As Eddie Glaude, author of the 2020 book Begin Again, about James Baldwin and the history of American politics laid out in a memorable tirade on MSNBC where he described the dark roots of the Trump phenomena: “America is not unique in its sins ...I think where we may be singular is our refusal to acknowledge them and the legends and myths we tell about our inherent goodness ... so that we can maintain a kind of willful ignorance that protects our innocence.”
“This is the ugly underbelly of the country” he said to a chastened and mesmerised studio. “It happens every generation, so somehow we have to say ‘oh my god is this who we are’ ...
“It’s easy for us to place this all on Donald Trump’s shoulders, it’s easy for us to place Pittsburgh on his shoulders, it’s easy for us to place Charlottesville on his shoulders, it’s easy for us to place El Paso on his shoulders, ... this is US!”
This does feel like a moment of realisation that breaks the cycle of denial articulated by Glaude.
The question is can we include in the “things we don’t need to entertain” – the things that have “become intolerable”: police violence, institutional racism, allegations of voter fraud, children in cages – and can anyone make sense of that?

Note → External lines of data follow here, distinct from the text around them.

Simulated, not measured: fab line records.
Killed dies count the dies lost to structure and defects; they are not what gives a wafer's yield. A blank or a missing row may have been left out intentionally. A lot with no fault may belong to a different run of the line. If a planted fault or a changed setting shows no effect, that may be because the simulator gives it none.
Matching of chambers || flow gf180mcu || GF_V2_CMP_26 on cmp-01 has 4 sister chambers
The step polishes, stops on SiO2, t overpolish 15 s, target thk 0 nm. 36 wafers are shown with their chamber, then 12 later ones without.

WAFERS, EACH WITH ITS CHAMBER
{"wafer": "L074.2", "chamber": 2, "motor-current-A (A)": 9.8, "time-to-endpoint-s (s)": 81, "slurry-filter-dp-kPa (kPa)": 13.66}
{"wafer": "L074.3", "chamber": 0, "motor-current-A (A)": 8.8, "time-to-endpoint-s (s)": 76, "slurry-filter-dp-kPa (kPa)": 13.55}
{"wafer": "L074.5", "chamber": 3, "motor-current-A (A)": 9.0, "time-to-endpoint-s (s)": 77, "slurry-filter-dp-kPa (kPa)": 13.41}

Is there enough commonality left in America beyond the empty symbols and slogans to "unite" and can that unity have meaning? Is there enough collective sense and enough sense of the collective to come together in a solidarity that isn’t based on false grievance and imagined threats but the very real ones – the threats that lie within America not beyond its borders, the threats that can’t be shut out by border walls. At least now the ripples of dissent have broken out from the back of the audience. That’s a start.